Time tells, so why not make it good story?

“Go to sleep for twenty years and wake up and tell everyone how great you could have been.”

That’s a line from The Tender Bar.

It’s a good line, maybe the best in the movie.

The haunting part sinks in with time. Twenty years?

That used to sound so long.

It used to come with a gift, a gold watch, because your time was up.

Forty years? That’s long beard land, last breath before dying stuff.

Now pro athletes play into their forties.

And the rest of us adjust to the clock.

Face Time Tells

At 20 you have the face God gave you, at 40 you have the face that life has molded, and at 60 you have the face you deserve.

I this new for anyone?

I enjoy, maybe too much, seeing the faces of famous writers and thinkers with a cigarette.

There they are looking old and wise way too early after cartons and cartons of Phillip Morris Cammanders, Lucky Strikes – LSMFT, and Camel straights.

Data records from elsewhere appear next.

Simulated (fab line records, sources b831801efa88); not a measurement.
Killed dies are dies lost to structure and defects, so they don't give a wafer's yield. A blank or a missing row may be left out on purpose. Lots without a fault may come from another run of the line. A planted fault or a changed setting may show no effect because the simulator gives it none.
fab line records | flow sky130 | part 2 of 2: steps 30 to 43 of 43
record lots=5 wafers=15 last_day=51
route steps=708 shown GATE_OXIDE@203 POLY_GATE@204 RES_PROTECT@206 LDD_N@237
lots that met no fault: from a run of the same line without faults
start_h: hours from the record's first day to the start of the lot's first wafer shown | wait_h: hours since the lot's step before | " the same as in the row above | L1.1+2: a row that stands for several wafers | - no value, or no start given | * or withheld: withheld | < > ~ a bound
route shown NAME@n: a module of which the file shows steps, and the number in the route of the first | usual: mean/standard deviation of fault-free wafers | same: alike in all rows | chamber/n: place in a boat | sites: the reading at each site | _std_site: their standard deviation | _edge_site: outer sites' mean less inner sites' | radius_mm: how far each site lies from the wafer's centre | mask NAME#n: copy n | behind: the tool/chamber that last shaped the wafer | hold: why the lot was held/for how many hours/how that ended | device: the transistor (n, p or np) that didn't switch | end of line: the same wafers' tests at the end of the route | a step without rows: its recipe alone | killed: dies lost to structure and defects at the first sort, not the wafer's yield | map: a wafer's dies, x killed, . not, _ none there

Though tobacco may have aged their faces for a mature advantage, looking sixty by age thirty-five, it also gave academics and their ilk a vocational advantage:

Smoking damaged their health so much that it was all they can do to get dressed and sit at a desk. Skipping showers just amplified their aura, aroma, something.

Let the writing and reading continue after another nice, stinking, cigarette whose smoke will drift all over you and onto anyone close enough.

That’s relaxing satisfaction at it’s finest. Cough, cough.

Take Another Twenty, But Make It Ten

No one is getting any younger around here.

If you’re a baby boomer who woke up after a twenty year nap and didn’t tell everyone how great you could have been, take another ten.

Don’t take twenty, because, you know, the waking up part.

Better yet, if you don’t have any greatness to regret, stay up and take some of mine.

Like The Time:

I had the biggest tryout of my sports life.

The night before, I went out with guys who had friends trying out, too.

Things got out of hand, I failed my tryout.

I coulda been a contender.

Time Tells It All

Or the time:

I resisted running Hood to Coast for three years.

At age forty-nine I caved and trained.

For my effort, the team gave me the final leg of the race, the homestretch the finish line.

This was the third of three race legs after riding in a van with four teenaged boys and another dad all night long. ‘All night’ is no exaggeration. It’s an all-nighter kind of event.

I turned the corner in Seaside, hit the sand. I could see the finish line a ways up.

Then the cheering started. I was alone with the cheering crowd and loved it.

In that moment I was Frank Shorter, I was Bill Rodgers having a Steve Prefontaine moment.

I grew suspicious when the crowd noise grew louder, which never happens for the runners barely finishing. It’s usually a quiet cheer, but this one kept building.

That’s when I looked back to see some kid having the kick from hell. He was going to beat someone that day, and it looked like I’d be it.

I kicked, he kicked, we all kicked. He crossed in front of me, barely.

I crossed and took a sharp right turn to avoid his arms in the air hug waiting to drop.

I could have been a good sport.

Do I look like a good sport? Or someone having a near death experience?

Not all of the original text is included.